|Title||Running Stata in a clustered environment|
|Author||Kevin Crow, StataCorp|
|Date||November 2007; updated October 2014|
A computer cluster is a group of loosely coupled computers that closely work together so that, in many respects, they can be thought of as a single computer. The components of a cluster are commonly connected to each other through fast local-area networks. Clusters are most often used to provide greater performance and availability than that provided by a single computer and are typically more cost-effective than single computers of comparable speed and availability.
A cluster of multiple computers is different from a single computer with multiple processors or cores.
StataCorp sells Stata/MP, which is a version of Stata providing extensive support for parallel computations on multiple-processor and multiple-core computers. StataCorp does not sell a version of Stata that supports parallel computations across multiple computers (cluster-processing capabilities).

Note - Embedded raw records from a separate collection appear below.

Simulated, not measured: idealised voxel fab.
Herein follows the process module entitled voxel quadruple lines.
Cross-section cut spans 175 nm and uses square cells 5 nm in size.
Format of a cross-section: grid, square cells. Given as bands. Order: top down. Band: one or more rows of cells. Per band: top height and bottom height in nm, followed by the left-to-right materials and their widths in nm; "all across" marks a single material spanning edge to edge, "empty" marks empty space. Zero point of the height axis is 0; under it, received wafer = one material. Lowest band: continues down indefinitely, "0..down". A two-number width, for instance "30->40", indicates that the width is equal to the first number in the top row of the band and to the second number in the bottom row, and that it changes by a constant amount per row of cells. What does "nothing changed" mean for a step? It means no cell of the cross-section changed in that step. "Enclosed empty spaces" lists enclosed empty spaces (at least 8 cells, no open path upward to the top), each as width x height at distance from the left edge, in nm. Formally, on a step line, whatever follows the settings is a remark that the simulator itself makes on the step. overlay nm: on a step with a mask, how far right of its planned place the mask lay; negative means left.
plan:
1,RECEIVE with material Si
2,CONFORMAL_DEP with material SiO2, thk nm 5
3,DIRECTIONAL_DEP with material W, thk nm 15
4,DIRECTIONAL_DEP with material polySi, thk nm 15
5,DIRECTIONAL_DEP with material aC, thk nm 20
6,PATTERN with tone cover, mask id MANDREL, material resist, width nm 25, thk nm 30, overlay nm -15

Some sites have written custom scripts for running computationally intensive tasks, such as simulations, that allow running multiple copies of Stata simultaneously in a clustered environment. Typically, one master Stata task runs on one of the computers in the cluster, hands out batch jobs to other instances of Stata running on the other computers in the cluster, and collects the results.
If each of the computers is a multiprocessor computer, Stata/MP may be used to perform parallel computations on each computer. You can read more about Stata/MP here.
If more than one person will be using Stata simultaneously on a cluster, a network license for the number of simultaneous users is required.